Gender Provisions in African Trade Agreements: An Assessment of the Commitments for Reconciling Women’s Empowerment and Global Trade
Since the early stage of trade integration within the African continent, women's interests have been on the agenda, at least that is what the agreements reveal. Indeed, including specific provisions on gender is a well-established practice in the African trade and integration agreements, the first being adopted in 1983 in the treaty establishing the Economic Community of Central African States (ECCAS). Since then, most integration agreements contain gender provisions, with some having an entire chapter devoted to women. In addition, several trade agreements between African states and the European Union (EU) or the United Kingdom (UK) also include provisions to address the specific needs of women. More recently, four provisions explicitly addressing gender issues or supporting women’s empowerment have been negotiated within the African Continental Free Trade Area (AfCFTA) normative framework. In fact, gender equality is at the core of the AfCFTA’s objectives, reinforcing the premise that global trade needs the full participation of women to be successful.
Empirical research based on 62 African trade agreements reveals 54 gender-related provisions in 20 different trade agreements concluded by at least one African state. The content of these provisions ranges from a mere mention of gender issues in areas of cooperation to mandatory measures to support women’s empowerment, with accountability mechanisms to ensure their full implementation. Therefore, some provisions may better protect women's interests and ensure that they are not left behind in the trade liberalisation process.
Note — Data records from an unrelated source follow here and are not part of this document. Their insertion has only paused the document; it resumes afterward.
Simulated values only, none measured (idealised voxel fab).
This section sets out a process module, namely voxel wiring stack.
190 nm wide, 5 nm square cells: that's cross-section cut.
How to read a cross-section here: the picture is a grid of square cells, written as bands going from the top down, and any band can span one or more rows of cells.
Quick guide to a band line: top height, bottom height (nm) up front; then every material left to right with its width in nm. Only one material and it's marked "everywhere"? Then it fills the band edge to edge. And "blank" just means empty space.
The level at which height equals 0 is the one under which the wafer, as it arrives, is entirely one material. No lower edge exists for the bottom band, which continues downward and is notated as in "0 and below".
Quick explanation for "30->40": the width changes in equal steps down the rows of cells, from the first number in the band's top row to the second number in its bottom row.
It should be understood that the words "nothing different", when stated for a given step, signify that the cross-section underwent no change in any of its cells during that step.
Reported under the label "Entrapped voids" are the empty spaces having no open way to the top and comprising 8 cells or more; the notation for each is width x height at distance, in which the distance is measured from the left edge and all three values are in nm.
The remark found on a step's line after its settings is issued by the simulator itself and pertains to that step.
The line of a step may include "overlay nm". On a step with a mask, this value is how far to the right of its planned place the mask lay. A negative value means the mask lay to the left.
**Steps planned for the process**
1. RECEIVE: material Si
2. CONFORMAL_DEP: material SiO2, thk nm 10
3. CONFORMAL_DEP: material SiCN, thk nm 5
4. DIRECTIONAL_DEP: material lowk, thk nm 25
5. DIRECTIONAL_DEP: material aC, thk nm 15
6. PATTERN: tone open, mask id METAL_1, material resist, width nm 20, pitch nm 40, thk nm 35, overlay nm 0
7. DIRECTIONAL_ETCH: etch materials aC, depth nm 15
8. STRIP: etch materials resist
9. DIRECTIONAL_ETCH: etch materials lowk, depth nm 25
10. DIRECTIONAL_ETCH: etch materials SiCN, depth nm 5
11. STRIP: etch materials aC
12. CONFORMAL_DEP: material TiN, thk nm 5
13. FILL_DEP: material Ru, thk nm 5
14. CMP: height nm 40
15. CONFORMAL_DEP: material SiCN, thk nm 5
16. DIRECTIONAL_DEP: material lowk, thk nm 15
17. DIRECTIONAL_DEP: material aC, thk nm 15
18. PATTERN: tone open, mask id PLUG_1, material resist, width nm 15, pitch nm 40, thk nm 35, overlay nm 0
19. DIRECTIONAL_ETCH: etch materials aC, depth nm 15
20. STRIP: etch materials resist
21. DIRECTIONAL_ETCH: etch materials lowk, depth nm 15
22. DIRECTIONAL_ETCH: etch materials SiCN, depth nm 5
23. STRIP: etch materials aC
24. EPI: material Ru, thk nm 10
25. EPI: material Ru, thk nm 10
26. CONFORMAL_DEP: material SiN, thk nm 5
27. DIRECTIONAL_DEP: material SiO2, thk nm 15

This working paper examines the extent to which African states are committed to supporting women’s empowerment in trade agreements. Five levels of commitment are identified based on the location, the degree of precision, and the bindingness of the gender-related provisions. As a result, about a third of the gender provisions reviewed indicate a relatively high degree of commitment to supporting women's empowerment through trade liberalisation, and more often, state parties limit their commitment to cooperation without enforceability. The working paper also reveals that regional economic community’s (RECs) agreements are more gender-responsive than agreements concluded with countries outside the African continent and highlight the essential components a gender-related provision must feature to be effective.